Religious freedom concerns for faith-based child-care programs plague President Joe Biden’s Build Back Better Act as it nears apparent action by Congress, according to Southern Baptists’ ethics entity.
The Ethics & Religious Liberty Commission (ERLC) and other organizations have urged congressional members to revise provisions in the $3.5 trillion budget reconciliation package.
They say the legislation will prevent faith-based centers and schools from participating in good conscience in the proposal’s expansive pre-kindergarten and child-care programs. Its mandates, the ERLC and others say, would affect the practice of faith-based recipients, if they choose to participate, in such areas as hiring, admissions and teaching. It could open providers to requirements regarding gay and transgender rights that conflict with their religious beliefs, critics say.

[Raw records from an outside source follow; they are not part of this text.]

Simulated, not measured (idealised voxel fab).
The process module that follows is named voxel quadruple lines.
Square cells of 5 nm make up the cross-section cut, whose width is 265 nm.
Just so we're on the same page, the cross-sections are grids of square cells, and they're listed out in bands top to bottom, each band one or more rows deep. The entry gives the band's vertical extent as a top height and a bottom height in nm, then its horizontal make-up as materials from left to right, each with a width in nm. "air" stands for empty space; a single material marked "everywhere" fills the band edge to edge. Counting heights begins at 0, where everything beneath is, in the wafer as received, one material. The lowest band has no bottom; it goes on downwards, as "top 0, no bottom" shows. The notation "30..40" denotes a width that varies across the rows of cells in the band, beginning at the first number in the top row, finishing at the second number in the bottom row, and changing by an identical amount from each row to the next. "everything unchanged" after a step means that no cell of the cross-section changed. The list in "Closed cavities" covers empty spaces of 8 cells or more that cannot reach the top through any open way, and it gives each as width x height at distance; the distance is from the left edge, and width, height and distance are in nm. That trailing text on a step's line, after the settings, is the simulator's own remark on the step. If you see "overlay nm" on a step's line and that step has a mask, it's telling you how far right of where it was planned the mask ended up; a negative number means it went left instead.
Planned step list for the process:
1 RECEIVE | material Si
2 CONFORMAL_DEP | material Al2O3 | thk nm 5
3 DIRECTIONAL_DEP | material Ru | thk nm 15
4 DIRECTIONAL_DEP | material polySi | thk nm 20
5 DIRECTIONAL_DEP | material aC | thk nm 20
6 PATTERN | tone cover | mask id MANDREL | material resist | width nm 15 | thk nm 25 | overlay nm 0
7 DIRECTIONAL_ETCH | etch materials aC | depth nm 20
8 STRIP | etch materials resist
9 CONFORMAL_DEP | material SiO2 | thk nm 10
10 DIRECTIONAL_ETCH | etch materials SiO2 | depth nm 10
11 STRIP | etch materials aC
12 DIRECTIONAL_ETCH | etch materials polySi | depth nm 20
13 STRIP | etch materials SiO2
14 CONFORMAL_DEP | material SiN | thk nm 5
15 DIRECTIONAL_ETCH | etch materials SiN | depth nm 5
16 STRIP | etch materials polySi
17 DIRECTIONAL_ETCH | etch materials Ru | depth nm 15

“Faith-based groups play a vital role in providing quality child care and pre-K [education] to America’s children,” said Chelsea Sobolik, ERLC’s director of public policy. “These organizations must have the freedom to serve parents and children according to their religious beliefs.
“Many nonpublic schools intentionally avoid federal financial recipient status because of how it could subject them to troubling provisions related to sexual orientation and gender identity language that raises serious religious liberty concerns,” she said in a written statement. “The Build Back Better proposal must respect the religious freedom of these institutions.”
The ERLC and the U.S. Conference of Catholic Bishops (USCCB) also have expressed their opposition to the bill’s failure to retain bans on federal funding of abortion. In multiple letters to the Democratic-controlled Congress this year, the ERLC has urged retention of such funding prohibitions in spending legislation.
Whether religious organizations participate in the expanded child-care program would appear to be a significant issue. A national survey by the Bipartisan Policy Center in December 2020 showed 53% of families that use center-based care place their children in one connected to a religious organization.
The proposal in the budget reconciliation bill would make a significant change in how federal funds for child-care providers are viewed and what restrictions are placed on such centers.
For more than 30 years, the Child Care and Development Block Grant (CCDBG) program has protected the right of faith-based organizations to participate to the same extent as non-religious ones. The program provides certificates to eligible parents, who give them to the child-care center they choose.
The CCDBG’s rules guard “the religious identity, religious teaching, religious hiring and religious admission standards” of religious providers that receive the certificates, according to the Institutional Religious Freedom Alliance.
The House of Representatives version of the budget reconciliation bill, however, would mandate faith-based providers that receive certificates in the expanded program must abide by the bans on religious requirements for hiring and admissions. The legislation must guarantee that recipients “will not be required to adhere to sexual orientation and gender identity (SOGI) language” in order to participate, the ERLC said.
Applying the Head Start program’s nondiscrimination requirements, the budget reconciliation proposal would bar sex discrimination, thereby preventing participation by providers that offer sex-segregated care, the bill’s critics say.
The universal pre-kindergarten program proposed in the budget reconciliation bill includes the same restrictions as those for child care but also would grant funds directly to the providers instead of giving certificates to parents. No religious training or activities would be permitted in the pre-kindergarten program, according to critics.
Supporters of the proposed requirements insist all child-care recipients of federal funds must abide by nondiscrimination rules, The New York Times reported.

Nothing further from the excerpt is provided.